The specific technical lesson Cloudflare extracts is narrow: feature files consumed by production paths must be sanity-checked for size and shape at ingestion, not just at publication. The broader lesson is about blast radius. A modification to one metadata query in one database cluster should not, under any sensible architecture, be able to take down a large fraction of the company's edge. That it did is the kind of coupling that accumulates in a mature system over many years of shipped features and retired abstractions, and is extraordinarily difficult to retire without intentional work.
The winners are the enterprise buyers now using the post-mortem as an evidence exhibit in their next multi-CDN architecture review — a category of purchase that the industry has discussed for a decade and largely declined to fund. The losers are Cloudflare's competitive pitch around single-vendor simplicity, at least for the tier of customers whose risk tolerance moved during the four-hour window, and the broader assumption that edge providers had engineered past the class of incident that used to plague origin infrastructure.

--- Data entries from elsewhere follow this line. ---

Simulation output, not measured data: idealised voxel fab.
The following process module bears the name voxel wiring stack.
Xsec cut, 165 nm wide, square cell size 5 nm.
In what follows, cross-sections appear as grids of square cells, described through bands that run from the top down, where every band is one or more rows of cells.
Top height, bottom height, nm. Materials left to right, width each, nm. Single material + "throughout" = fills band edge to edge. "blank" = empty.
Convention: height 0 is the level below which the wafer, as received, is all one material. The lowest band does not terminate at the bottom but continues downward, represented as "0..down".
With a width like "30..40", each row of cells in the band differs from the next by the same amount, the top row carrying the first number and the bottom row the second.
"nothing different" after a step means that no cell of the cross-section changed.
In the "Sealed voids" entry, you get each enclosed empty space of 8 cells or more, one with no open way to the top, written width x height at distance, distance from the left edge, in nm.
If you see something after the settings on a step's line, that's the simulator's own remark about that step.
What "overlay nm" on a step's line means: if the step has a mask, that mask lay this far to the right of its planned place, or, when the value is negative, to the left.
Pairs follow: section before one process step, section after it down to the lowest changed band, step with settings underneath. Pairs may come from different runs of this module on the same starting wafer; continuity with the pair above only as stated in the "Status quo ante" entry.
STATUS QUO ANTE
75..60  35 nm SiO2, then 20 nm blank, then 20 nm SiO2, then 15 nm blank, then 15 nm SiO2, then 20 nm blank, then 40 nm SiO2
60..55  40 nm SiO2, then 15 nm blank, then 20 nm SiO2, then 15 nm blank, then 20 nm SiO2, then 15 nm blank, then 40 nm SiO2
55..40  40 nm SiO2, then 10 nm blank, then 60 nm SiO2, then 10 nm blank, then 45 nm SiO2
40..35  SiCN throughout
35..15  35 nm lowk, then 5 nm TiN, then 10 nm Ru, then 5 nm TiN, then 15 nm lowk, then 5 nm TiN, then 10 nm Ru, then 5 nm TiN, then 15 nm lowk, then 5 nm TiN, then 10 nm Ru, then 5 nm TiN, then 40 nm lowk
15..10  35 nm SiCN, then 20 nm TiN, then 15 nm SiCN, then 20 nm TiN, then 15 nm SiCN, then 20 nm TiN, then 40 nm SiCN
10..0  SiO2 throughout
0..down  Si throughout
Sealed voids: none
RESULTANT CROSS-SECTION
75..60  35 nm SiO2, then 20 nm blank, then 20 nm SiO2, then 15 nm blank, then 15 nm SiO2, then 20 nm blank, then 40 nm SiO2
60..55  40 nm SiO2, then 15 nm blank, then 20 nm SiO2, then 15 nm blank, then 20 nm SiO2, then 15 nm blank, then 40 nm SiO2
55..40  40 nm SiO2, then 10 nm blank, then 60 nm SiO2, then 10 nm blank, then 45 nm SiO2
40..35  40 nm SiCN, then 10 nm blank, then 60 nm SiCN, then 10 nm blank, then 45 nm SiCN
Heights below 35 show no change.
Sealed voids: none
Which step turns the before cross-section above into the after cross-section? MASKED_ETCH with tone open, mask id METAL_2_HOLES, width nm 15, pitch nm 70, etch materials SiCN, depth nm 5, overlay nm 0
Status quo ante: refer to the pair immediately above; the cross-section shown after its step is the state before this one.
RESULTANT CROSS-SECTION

What the outage forecloses is the comfortable idea that the edge is a solved problem. It is not; it is a system whose complexity is still growing faster than its defences against its own complexity. What the public post-mortem opens is something more useful: an industry-readable worked example of how a small permissions change becomes a global outage, documented with enough specificity for the next operator to avoid exactly this failure mode, even as they introduce the next one.